Reunited And It Feels So Good! I Am Back In Love With My Hair

October 22, 2013  |  

Like most African girls who are devoid of any exotic mixture, I have always had a love/hate affair with my hair. The picture of me at almost six months old sitting on my mother’s lap with a full-fledged afro on my tiny head is seared in my brain.

My hair was the very first thing people noticed about me because it literally had a life of its own, not to mention the fact that it was exceedingly long. As a little girl it was a nightmare for me every time my mom attempted to tame my unyielding tresses. As I would go through the process of washing, conditioning and finally plaiting, I tolerated what had become a rigorous regimen. I wondered how something I had been born with could cause so much discomfort. Why couldn’t I have been blessed with the long silky manes that my Caucasian counterparts so casually brushed off their faces or dutifully put up in a messy bun that always ended up looking annoyingly elegant at the same time?

Once I enrolled in boarding school, I was released from my mother’s fixation but I also entered a stressful period due to the fact that as a rule we had to have our hair neatly plaited; and if we failed to adhere to this, we were mercilessly punished. Finding someone willing to conquer the complexities of my hair was quite challenging and I grew to resent my “blessing”, and prayed for the years to fly by so that I could finally indulge in the “magic potion.”

Once I turned 17, I was given permission to get my first perm, and I remember how brutal the process was mainly because most, if not of all, the relaxers back then contained lye and God knows what else and it was virtually impossible not to experience some level of scalp trauma. But I was able to focus on the end result and that helped me get through the almost paralyzing burning sensation that lasted until the very last rinse. I remember how I felt when I saw my hair flowing down my back. It was a magical moment. I could run my fingers through it, and anytime I moved my head, my hair followed right on cue. I never imagined it could be that liberating and gratifying. This was going to become my lifetime obsession.

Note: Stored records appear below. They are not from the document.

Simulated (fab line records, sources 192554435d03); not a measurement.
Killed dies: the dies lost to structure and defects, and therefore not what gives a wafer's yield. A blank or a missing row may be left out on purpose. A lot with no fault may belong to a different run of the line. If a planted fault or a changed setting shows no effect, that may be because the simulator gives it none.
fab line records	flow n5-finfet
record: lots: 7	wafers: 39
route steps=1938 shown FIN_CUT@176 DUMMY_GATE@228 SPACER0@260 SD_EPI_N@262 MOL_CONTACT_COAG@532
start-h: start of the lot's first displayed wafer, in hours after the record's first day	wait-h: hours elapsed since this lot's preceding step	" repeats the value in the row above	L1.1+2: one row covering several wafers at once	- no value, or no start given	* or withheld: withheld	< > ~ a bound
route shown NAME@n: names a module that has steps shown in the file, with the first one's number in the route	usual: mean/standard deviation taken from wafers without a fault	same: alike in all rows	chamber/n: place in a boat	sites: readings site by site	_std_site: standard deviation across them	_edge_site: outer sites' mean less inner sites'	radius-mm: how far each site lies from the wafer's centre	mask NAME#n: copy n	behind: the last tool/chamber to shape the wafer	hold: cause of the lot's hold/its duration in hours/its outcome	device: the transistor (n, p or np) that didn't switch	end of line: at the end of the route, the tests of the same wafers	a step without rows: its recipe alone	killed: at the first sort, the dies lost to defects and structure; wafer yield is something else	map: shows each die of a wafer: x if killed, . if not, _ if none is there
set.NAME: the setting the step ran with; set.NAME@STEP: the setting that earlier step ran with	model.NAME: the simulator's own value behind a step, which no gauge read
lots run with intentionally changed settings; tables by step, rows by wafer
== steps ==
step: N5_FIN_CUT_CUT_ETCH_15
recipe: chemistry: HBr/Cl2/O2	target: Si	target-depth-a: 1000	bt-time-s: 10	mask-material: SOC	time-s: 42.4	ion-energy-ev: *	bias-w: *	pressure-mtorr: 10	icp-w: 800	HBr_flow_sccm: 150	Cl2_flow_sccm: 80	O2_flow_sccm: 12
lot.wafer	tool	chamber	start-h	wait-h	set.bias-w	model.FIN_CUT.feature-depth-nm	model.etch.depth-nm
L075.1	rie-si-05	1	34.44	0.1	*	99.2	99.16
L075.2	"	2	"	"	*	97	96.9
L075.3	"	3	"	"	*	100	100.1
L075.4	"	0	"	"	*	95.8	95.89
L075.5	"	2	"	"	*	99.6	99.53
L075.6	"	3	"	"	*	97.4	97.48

Fast-forward to years later and I can’t believe I ever saw my hair texture as a curse. Now that I have joined the silver-haired club, I truly understand how lucky I was to have jet-black thick healthy hair that grew like a weed and could withstand any level of abuse. Inheriting gray hair completely transformed my texture and saddled me with extreme dryness and persistent breakage. Ironic isn’t it? Once I was finally ready to truly embrace my natural state, my hair was beginning to its lose lustrous essence. I wasn’t sure I could pull off being completely natural so I tried to console myself with what I thought would be the next best thing. I tried texturizers, keratin treatments and glorified conditioning sessions but my hair didn’t quite flourish the way I had hoped. I ended up spending quite a bit of money in an effort to improve a feature that was already the best it could be.

The bottom-line is that I decided to stop trying to alter what didn’t need to be messed with and embrace my tresses in all of their undiluted glory. I needed to stop getting hung up on the issues I was having with going gray and deal with the fact that I was more than capable of restoring my tresses to optimum health without any chemical aids. Well… except for the sporadic doses of color.  I am absolutely not ready to sport a head of gray hair. I prefer a chestnut brown hue personally.

So far I have to say that once I honored my vows, I became a different person. I did the research and experimented and of course I failed more times than I want to admit but eventually I settled into a groove and implemented a system that works for me.

You have to program yourself to not be prejudiced against your natural texture and celebrate your roots by honoring the very thing that sets you apart from the rest of the pack.

You end up saving tons of money and manifesting the longer tresses you have always fantasized about.

I am not ruling out the notion of getting a perm in the future but so far I am immeasurably content and that’s all I can ask for!